By Martha Howard · January 28, 2015

A conversation with OI Fellow Paul Polgar

fellowships 7 min read

We sat down with Paul Polgar, Omohundro Institute-NEH Fellow 2013-2015, earlier this month for a quick interview. 

What are you working on now? 

I spent a lot of fall semester compiling a database of New York and Philadelphia’s abolition societies’ cases and now I am working with that material.

These are cases brought to the societies by individual African Americans, claiming illegal enslavement for various reasons because there are a host of laws in many early states, especially New York and Pennsylvania, which limit slaveholders’ rights on the one hand and expand slaves’ rights on the other. They are passed at the same time as the Gradual Emancipation Statutes.

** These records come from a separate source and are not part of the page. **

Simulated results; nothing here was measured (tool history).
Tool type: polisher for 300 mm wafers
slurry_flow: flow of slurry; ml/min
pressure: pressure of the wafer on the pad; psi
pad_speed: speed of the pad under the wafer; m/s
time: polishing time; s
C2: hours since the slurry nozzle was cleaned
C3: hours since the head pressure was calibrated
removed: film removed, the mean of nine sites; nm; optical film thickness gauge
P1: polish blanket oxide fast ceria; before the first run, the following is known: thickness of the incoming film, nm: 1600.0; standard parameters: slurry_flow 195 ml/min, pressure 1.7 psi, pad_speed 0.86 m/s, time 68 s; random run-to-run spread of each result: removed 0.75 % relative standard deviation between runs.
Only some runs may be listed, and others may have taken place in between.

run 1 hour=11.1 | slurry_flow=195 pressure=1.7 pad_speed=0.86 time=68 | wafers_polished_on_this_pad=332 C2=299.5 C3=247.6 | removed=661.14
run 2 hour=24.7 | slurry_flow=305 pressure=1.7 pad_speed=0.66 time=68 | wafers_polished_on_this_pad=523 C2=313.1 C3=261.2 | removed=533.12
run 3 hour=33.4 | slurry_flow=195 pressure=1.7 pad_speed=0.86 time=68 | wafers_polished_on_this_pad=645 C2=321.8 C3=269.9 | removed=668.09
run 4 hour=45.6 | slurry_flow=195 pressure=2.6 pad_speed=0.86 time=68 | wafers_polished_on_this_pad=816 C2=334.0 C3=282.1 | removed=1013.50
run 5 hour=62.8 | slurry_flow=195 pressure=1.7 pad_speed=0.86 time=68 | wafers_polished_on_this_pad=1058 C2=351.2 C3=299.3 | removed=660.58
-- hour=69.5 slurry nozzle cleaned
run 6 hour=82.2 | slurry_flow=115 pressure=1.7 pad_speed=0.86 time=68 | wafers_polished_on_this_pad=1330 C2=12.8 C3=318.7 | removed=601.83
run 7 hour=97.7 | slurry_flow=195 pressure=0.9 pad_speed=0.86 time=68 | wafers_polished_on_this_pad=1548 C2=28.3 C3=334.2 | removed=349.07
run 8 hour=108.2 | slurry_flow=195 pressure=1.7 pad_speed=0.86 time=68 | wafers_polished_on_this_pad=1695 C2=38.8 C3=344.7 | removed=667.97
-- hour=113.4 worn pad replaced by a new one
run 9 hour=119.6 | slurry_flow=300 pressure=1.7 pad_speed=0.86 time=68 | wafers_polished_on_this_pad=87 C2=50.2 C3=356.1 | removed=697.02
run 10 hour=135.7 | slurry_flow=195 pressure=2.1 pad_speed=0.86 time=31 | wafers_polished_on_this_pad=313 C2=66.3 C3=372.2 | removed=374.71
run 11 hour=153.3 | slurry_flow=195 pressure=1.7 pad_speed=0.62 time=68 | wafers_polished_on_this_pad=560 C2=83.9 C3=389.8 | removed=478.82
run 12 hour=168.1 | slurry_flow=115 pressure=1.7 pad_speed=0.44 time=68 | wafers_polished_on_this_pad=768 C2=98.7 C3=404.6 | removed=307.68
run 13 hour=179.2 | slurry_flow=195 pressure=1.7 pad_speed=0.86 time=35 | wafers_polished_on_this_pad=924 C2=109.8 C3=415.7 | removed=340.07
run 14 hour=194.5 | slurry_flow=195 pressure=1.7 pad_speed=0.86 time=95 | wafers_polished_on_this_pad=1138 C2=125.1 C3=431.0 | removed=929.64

For example, if you’re in Pennsylvania and you’re an African American, after a certain date in 1780, if you’re not registered as a slave within six months you are actually free. In New York, for example, in 1785, you can’t import slaves.

Abolition societies took these cases on behalf of African American individuals who realized, who knew, they had been illegally held and they confronted the slave owners on their behalves. There are hundreds, even thousands, of these cases and because they are legal proceedings we have the minutes of specific cases and how they were heard.

As an historian I just find it captivating to read these narratives—even if often heartbreaking. There’s a riveting human story there. 

That does sound riveting—and like a lot of data: how are you approaching it?

I have looked at over ten years of these records and compiled 520 cases. Now, I am working on breaking the various cases down by success rate and type of case in an effort to expand our notion of emancipation in this period.

The ten years I am studying now will go into one chapter of my manuscript. I am forcing myself to stop after research on this particular period is done and then come back to the rest later, after this [manuscript] revision is done.

Eventually, I am planning to turn this into a much larger project, go into 50 or 60 years, and apply the methodology to a longer period.

What have you concluded so far?

Not all emancipation was gradual—some was immediate—and that any rigid conservatism we might usually associate with the abolition societies in that period is not correct. They were less paternalistic and racist than we might have been led to believe.

What made you question the general assumptions about early abolitionist efforts? 

Just as I was starting my Master’s degree (at George Mason University), I read Joseph Ellis’s Founding Brothers. There was this chapter about the first congressional debates over slavery and I was fascinated because, of course, as an undergrad I’d been taught that slavery becomes an issue no earlier than the 1830s and that when it becomes an issue there is the immense amount of racial prejudice that hasn’t been challenged before.

Then, as part of my M.A. studies I took a course in public history that was affiliated with the First Federal Congressional project ( ) at [The] George Washington University and the work I did there further complicated my early understanding.

The class centered on a public opinion project so I started looking at newspapers from that period. The coverage of the debates over slavery and the slave trade in those papers made strident racially egalitarian claims: African Americans were seen as just as capable as white Americans but lacking the opportunities and resources accorded them. That shocked me to see that and so I decided to pursue it further.

I started to read books and articles on abolitionism and what I found was that the challenge of this early abolition movement to racial norms was quite progressive, quite strident in its belief of equal ability of African Americans. Moreover, I found that this aspect of the movement wasn’t really covered in more recent work and so I decided to work on that.

What do you want to accomplish as an OI Fellow?

Of course, a former fellow here and someone I certainly emulate, Winthrop Jordan, was one of the first to discover the activism that I am talking about. He was writing just as the civil rights movement was taking off and since then the way we look at these groups has shifted. I am excited to have a chance to extend his argument and research and take what I hope is a new look at some under examined material.